Spaceflight Now: Breaking News

Experiments to study failures on small satellite

Posted: February 13, 2001

Artist's impression of the STRV 1C and 1D spacecraft in orbit. Photo: DERA
NASA experiments on a small British satellite are studying the effects of radiation on the various systems that make up each experiment. To yield this information, engineers are actually hoping for the components to fail.

The Space Technology Research Vehicle 1D (STRV 1D) is owned and operated by DERA, the British Defence Evaluation and Research Agency, but NASA, the U.S. Department of Defense Ballistic Missile Defense Organization, the U.S. Air Force and DERA contributed to the program in some form.

"It may sound strange, but we're actually hoping electronic components will fail," said Donna Hardage, the project manager of the NASA components on STRV 1D. "That's the best way we can accurately know their limits."

The experiments will help ascertain the effects of radiation on the electronics inside each respective instrument. "Each NASA experiment will monitor the effects of the radiation dose on the components of the experiments themselves," Hardage told Spaceflight Now.

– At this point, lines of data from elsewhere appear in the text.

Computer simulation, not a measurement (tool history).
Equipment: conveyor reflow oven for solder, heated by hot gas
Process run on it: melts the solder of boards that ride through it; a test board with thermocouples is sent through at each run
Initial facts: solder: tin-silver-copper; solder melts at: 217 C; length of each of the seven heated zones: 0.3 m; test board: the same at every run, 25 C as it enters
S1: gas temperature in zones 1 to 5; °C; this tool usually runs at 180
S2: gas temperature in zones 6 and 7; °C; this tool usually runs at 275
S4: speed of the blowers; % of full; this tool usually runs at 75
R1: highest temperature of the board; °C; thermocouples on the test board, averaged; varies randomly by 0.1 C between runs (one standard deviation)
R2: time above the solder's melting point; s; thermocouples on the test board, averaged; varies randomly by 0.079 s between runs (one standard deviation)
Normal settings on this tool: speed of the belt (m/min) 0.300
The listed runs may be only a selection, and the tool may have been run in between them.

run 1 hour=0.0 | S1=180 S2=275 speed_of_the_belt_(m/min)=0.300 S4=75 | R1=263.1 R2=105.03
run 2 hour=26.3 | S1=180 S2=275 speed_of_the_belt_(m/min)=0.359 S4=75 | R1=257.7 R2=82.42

The NASA contribution to the craft is called the Space Radiation Electronics Testbed and includes six experiments. Some of these items include a dosimetry experiment to measure the amount of radiation on the unit and a pulse height analysis experiment to determine the amount of radiation in the spacecraft's surroundings.

Other NASA components will test the effects of radiation on commercially available satellite parts. The commercial off-the-shelf analog experiment will gauge the results of perpetual radiation dosing on commercial analog devices, such as thermometers and voltmeters, while other experiments will monitor the effects of radiation on digital and optocoupler devices.

"We're monitoring and evaluating several commercial off-the-shelf electronic components to determine how they hold up under the severe exposure to radiation," Hardage explained. "In addition to radiation dose, some of the experiments will also monitor the single event effects that may occur during the mission. Single event effects (SEE) are effects in the microelectronics induced by a single particle passing through the part/component," she said.

After the results of the experiments are accumulated, ground engineers will apply the data to the designs of future satellite electronic parts.

"The results from these experiment will definitely help in all types of future missions. Radiation exists throughout the entire region of space, however, the quantity and spectrum of these radiation types vary with location in the solar system. The results from this mission are expected to ultimately provide designers with new technologies that will enable smaller, cheaper, faster, lower power electronics," said Hardage.

The 220-pound STRV 1D was placed in a highly elliptical orbit by an Ariane 5 rocket in November. This orbit allows the craft to pass in and out of the Van Allen Belts -- bands of intense concentrations of radiation around Earth.

"We're pushing these components to their limits. If they survive, that tells us a lot. But if they fail, it tells us even more," she said.